Future instances debugging

BankAccountOverDraft$debug("withdraw")
x <- BankAccountOverDraft$new("x", type = "Savings")
x$withdraw(20)

# Turn debugging off
BankAccountOverDraft$undebug("withdraw")

Individual object debugging

  • Use the debug() function.
x <- BankAccountOverDraft$new("x", type = "Savings")
# Turn on debugging
debug(x$withdraw)
x$withdraw(10)

# Turn off debugging
undebug(x$withdraw)
x$withdraw(5)

Test out our debugged class

collinsavings <- BankAccountOverDraft$new("Collin", type = "Savings")
collinsavings
collinsavings$withdraw(10)
collinsavings
collinsavings$deposit(5)
collinsavings
collinsavings$withdraw(5)

Introspection

  • Every R6 object has an S3 class that reflects its hierarchy of R6 classes.
  • Use the class() function to determine class (and all classes it inherits from).
class(collinsavings)
  • You can also list all methods and fields of an R6 object with names().
names(collinsavings)

Controlling access

  • R6 provides two other arguments:
    • private - create fields and methods only available from within the class.
    • active - allows you to use accessor functions to define dynamic or active fields.

Privacy

  • Private fields and methods - elements that can only be accessed from within the class, not from the outside.
  • We need to know two things to use private elements:
    1. private’s interface is just like public’s interface.
      • List of methods (functions) and fields (everything else).
    2. You use private$ instead of self$
      • You cannot access private fields or methods outside of the class.
  • Why might you want to keep your methods and fields private?
    • You’ll want to be clear what is ok for others to access, especially if you have a complex system of classes.
    • It’s easier to refactor private fields and methods, as you know others are not relying on it.

Active fields

  • Active fields allow you to define components that look like fields from the outside, but are defined with functions, like methods.
  • Implemented using active bindings.
  • Each active binding is a function that takes a single argument value.
  • Great when used in conjunction with private fields.
    • This allows for additional checks.
    • For example, we can use them to make a read-only field and to validate inputs.

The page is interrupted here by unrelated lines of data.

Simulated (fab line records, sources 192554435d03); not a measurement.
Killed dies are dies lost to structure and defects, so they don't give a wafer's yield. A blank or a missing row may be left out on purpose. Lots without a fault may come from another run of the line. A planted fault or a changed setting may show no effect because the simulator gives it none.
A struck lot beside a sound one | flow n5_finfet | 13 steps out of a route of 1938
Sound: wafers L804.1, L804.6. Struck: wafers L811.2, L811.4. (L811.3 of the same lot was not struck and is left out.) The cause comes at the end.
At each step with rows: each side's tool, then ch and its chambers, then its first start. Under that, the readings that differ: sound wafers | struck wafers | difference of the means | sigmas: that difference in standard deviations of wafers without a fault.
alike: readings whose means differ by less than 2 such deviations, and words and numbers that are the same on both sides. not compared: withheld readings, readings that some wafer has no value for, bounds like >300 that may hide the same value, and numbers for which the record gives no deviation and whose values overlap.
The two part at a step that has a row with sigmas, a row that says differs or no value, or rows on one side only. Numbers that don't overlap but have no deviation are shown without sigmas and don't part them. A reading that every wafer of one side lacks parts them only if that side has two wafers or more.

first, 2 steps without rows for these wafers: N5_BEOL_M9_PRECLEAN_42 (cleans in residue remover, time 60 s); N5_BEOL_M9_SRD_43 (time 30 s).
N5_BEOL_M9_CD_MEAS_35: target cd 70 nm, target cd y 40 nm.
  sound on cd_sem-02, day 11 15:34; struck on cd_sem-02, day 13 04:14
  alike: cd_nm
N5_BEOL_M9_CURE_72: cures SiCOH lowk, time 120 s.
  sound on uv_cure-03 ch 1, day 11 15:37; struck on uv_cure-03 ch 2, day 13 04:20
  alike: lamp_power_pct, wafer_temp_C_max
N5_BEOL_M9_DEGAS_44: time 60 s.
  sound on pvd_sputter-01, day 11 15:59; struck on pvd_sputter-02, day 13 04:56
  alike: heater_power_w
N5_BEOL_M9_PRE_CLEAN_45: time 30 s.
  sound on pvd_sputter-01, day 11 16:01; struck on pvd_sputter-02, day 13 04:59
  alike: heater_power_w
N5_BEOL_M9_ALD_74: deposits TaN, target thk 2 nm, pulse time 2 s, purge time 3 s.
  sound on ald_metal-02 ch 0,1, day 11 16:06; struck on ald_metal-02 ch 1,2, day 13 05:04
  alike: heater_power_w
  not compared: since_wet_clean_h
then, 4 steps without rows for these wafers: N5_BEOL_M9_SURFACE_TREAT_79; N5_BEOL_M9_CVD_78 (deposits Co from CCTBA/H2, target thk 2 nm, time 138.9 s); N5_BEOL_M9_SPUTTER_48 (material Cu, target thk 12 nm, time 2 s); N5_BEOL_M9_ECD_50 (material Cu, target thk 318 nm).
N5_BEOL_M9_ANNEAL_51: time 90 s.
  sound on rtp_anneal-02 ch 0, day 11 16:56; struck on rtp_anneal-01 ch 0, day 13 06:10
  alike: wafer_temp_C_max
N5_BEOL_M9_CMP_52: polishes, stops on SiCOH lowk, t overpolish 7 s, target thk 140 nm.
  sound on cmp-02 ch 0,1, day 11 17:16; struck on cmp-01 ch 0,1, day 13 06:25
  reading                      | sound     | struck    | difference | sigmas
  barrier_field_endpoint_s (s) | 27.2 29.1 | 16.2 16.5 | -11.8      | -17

Adding a read-only bank account number

BankAccount <- R6Class("BankAccount", public = list(
  owner = NULL,
  type = NULL,
  balance = 0,
  initialize = function(owner, type, acct_num = NULL) {
    private$acct_num <- acct_num
    self$owner <- owner
    self$type <- type
  },
  deposit = function(amount) {
    self$balance <- self$balance + amount
    invisible(self)
  },
  withdraw = function(amount) {
    self$balance <- self$balance - amount
    invisible(self)
  },
  print = function(...) {
    cat("Account owner: ", self$owner, "\n", sep = "")
    cat("Account type: ", self$type, "\n", sep = "")
    cat("Account #: ", private$acct_num, "\n", sep = "")
    cat("  Balance: ", self$balance, "\n", sep = "")
    invisible(self)
  }
  ),
  private = list(
    acct_num = NULL
  ),
  active = list(
    create_acct_num = function(value) {
      if (is.null(private$acct_num)) {
        private$acct_num <- ids::uuid()
      } else {
        stop("`$acct_num` already assigned")
      }
    }
  )
)
collinsavings <- BankAccount$new("Collin", type = "Savings")
collinsavings$create_acct_num
# Stops because account number is assigned
collinsavings$create_acct_num()
collinsavings$print()

How does an active field work?

  • Not sold on this, as I don’t know if active gets its own environment.
    • Any ideas?

Reference semantics

  • Big difference to note about R6 objects in relation to other objects:
    • R6 objects have reference semantics.
  • The primary consequence of reference semantics is that objects are not copied when modified.
  • If you want to copy an R6 object, you need to use $clone.
  • There are some other less obvious consequences:
    • It’s harder to reason about code that uses R6 objects, as you need more context.
    • Think about when an R6 object is deleted, you can use $finalize() to clean up after yourself.
    • If one of the fields is an R6 object, you must create it inside $initialize(), not R6Class()

R6 makes it harder to reason about code

  • Reference semantics makes code harder to reason about.
x <- list(a = 1)
y <- list(b = 2)

# Here we know the final line only modifies z
z <- f(x, y)

# vs.

x <- List$new(a = 1)
y <- List$new(b = 2)

# If x or y is a method, we don't know if it modifies
# something other than z. Is this a limitation of
# abstraction?
z <- f(x, y)
  • I understand the basics, but not necessarily the tradeoffs.
    • Anyone care to fill me in?
    • Is this a limitation of abstraction?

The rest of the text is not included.